Figure 16 shows the reduction of time needed for the data generation process in extracting the means. This is especially important when more than one FCover scene is used. However, comparisons between aggregations are not straightforward, particularly because the data quality (showing large data gaps) and green vegetation cover differs between the scenes. Further investigation is still necessary to test BRT on homogeneous land to assess whether the best spatial aggregation resolution identified here as 6000 m is still the same and whether the prediction accuracy is affected by a different topography. We demonstrated that the BRT outperformed the LM by achieving much better RMSE rates.

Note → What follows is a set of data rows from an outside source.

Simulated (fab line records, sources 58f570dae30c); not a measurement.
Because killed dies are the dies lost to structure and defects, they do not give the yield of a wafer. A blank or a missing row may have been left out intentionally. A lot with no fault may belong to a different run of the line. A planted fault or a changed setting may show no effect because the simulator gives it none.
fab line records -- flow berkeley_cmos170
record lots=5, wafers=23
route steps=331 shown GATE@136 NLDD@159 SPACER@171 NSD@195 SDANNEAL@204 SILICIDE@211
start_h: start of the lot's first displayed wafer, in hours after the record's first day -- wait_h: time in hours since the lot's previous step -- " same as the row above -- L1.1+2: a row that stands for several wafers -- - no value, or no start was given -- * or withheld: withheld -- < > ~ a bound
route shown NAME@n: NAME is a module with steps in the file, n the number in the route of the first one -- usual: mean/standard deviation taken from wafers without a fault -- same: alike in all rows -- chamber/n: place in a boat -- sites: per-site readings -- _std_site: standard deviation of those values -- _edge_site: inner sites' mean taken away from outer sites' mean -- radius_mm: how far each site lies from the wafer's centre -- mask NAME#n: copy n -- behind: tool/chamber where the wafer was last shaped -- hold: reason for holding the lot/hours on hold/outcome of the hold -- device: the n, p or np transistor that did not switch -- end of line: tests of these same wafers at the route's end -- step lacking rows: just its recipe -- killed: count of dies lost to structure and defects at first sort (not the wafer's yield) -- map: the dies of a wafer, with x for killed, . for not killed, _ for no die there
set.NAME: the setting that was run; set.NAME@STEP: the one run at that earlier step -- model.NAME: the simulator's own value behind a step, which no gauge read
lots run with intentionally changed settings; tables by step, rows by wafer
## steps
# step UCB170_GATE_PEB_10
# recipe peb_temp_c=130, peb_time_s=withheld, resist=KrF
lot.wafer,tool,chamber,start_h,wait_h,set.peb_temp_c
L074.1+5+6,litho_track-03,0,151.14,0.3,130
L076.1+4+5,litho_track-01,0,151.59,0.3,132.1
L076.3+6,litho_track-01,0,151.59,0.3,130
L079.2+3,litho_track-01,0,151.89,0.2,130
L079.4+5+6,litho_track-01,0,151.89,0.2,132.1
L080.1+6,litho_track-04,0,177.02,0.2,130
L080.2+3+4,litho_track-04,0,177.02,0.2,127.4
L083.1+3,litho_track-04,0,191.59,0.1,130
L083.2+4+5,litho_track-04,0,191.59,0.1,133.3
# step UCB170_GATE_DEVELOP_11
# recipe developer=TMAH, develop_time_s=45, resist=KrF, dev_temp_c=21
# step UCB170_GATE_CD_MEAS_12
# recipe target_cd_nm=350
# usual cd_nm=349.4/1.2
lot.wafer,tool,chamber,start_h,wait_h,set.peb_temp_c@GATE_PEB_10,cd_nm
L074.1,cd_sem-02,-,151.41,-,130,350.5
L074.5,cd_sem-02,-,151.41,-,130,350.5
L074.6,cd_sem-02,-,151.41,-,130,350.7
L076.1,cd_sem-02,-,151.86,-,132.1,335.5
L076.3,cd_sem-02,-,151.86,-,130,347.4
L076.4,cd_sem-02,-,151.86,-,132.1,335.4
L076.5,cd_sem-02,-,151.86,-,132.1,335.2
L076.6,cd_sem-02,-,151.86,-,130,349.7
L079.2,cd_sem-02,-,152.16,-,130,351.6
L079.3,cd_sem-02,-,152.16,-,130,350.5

In this paper, we first demonstrated that the distribution of residuals around the mean is relatively consistent throughout the resolutions. Moreover, in our study latitude and longitude coordinates alone were shown to be able to effectively predict FCover. We showed the strong relationship between latitude and longitude in the marginal plots in
Figure 15.
In the relative influence plots we demonstrated that the centroid of the latitudes (indicating North-South direction) are far more dominant in describing the aggregated FCover mean values. For reasons discussed in
Section 2.2 it is not surprising that the latitude dominates over longitude with regard to green vegetation. What is surprising though is the high contribution and very strong influence of around 80% as shown in
Figure 12.
The marginal plots illustrate that BRT under-predicts high peak values throughout all resolutions. We argue that 72 FCover mean values of 12,000 m can represent the existing green vegetation in one scene. Further, we could demonstrate that the scene offered enough heterogeneous land cover and the Landsat footprint of 185 × 185 km was sufficient to show the targeted and generalisable results.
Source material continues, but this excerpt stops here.